Here’s another post that for some people is obvious, but there are other (e.g. high level managers) that might not necessarily see the importance of Linux, in fact, I have been surprised by many open source developers who don’t seem to be familiar with how Linux works (they think it’s just something that works?). The fact of the matter is that Linux is light years ahead of any other software project, open or closed, I’ll try to explain why.

BTW. By “Linux”, I mean the kernel, not the ecosystem. Which is the name of the project.

Everywhere

First of all, Linux runs everywhere; desktops, smartphones, routers, web servers, supercomputers, TVs, refrigerators, tablets, even on the stock market (London, NY, Johannesburg, etc.).

Not only it runs anywhere, but in many areas it’s the undisputed #1. In smartphones, Android already has the most market share, and grabbing more and more. In supercomputers, Linux has 92% of the TOP500. On servers, it’s 64%.

There’s a lot of benefits to having a single kernel that runs on all kinds of hardware, I’ll mention two examples.

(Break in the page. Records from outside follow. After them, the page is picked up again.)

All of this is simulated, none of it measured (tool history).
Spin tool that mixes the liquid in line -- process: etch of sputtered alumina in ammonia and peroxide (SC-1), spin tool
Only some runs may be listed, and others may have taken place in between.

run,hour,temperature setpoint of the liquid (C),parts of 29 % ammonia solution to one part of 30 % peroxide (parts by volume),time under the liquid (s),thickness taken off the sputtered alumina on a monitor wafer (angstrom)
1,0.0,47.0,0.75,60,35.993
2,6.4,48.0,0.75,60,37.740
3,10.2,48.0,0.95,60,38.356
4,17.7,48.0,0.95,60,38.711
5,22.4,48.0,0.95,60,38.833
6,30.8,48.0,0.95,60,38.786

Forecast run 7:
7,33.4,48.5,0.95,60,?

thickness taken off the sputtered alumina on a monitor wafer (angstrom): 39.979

One is the improvements in power consumption that all the embedded people have been pushing for not only benefit laptops and desktops, but even servers. Also, features like dynamic power management that works really well on embedded influence the desktop and server hardware.

Another one is the VFS scalability patches. Nick Piggin found some issues with 64 CPUs machines that require some reorganization of VFS. The problem is that it’s tricky to test issues with these patches, however, since also have a real-time community (they have their own patches, but eventually will get merged), they could find issues on these patches more easily.

Here’s a nice interview with Jim Zemlin from Linux Foundation that explains where Linux comes from, where it is, how it might very well become the building block of all devices in the future.

Collaboration

There’s many open projects, but not many where everyone is involved and working together. The Linux Foundation issues a yearly report of how the kernel is being developed, and you can see competing companies working together, such as Red Hat (12.4%), Novell (7.0%), IBM (6.9%), Intel (5.8%), Oracle (2.3%), Renesas (1.4.%), SGI (1.3%), Fujitsu (1.2%), Nokia (1.0%), HP (1.0%), Google (0.8%), AMD (0.8%), etc.

This is true synergy, not the management bullshit kind; nobody alone (Microsoft) can compete with what everyone together can produce (Linux).

Communication

The traffic of the main mailing list (LKML) is astronomical; 250 messages per day, but that’s only one mailing list, there are around 200 subsystem lists. Many of these lists have a lot of traffic as well, one I’m subscribed to is linux-media, which has around 30 messages per day.

And there’s a reason why so many people can follow so much traffic without it becoming a total mess. All kernel mailing lists follow common guidelines; you don’t have to be subscribed!, don’t do reply-to munging, encourage cross-posting, cc the right people, trim unnecessary context, and don’t top post.

Also very important is to send patches through the mailing list. You don’t even have to think about it, just type ‘git send-email’ with a proper –cc-cmd, and Linux’s get_maintainer.pl script would find the right maintainers and contributors to cc, and the proper mailing lists to send the patch to. Again, no need to be subscribed. More next.

Patches

I have explained before why sending patches through the mailing list is superior to bugzilla. But it can be summarized as; you don’t need to be subscribed, you don’t need to login anywhere, you don’t need to search for the right component, etc.

As an example I put myself. I am paid by Nokia to work on GStreamer stuff, yet, even though I have a bugzilla account and everything, it’s easier for me to submit (and get merged) patches to Linux (mostly on my free time); it’s just one command. It’s not only easier for me to submit patches, but also to review them; just click reply. I’m not even going to mention closed source, which is horrible in this area.

It is also rewarding that usually that the response to patches is immediate, however, sometimes there are so many comments that patch series have 3, 5, 10, even 30 revisions before they are accepted. This is great for quality reasons, not only for for the project, the developers involved also learn a lot.

Using a mailing list also means that it’s easy to switch from reviewing a patch to a new discussion, based on the patch, thus helping communication.

Speed

It is not surprising that such a fine tuned process the results of producing stable releases each three months like clockwork, introducing major features, and from 5 to 6 patches per hour.

I can’t really explain how many things are going on in Linux, but Jonathan Corbet does in his Kernel Report.

Conclusion

So, Linux is an incredibly massive endeavor, easy and fun to work with, an unstoppable behemoth in the software industry, and IMO companies trying to stand in its way are going to realize their mistake in a painful way.

MeeGo scales, because Linux scales

To me, and a lot of people, it’s obvious why MeeGo scales to a wide variety of devices, but apparently that’s not clear to other people, so I’ll try to explain why that’s the case.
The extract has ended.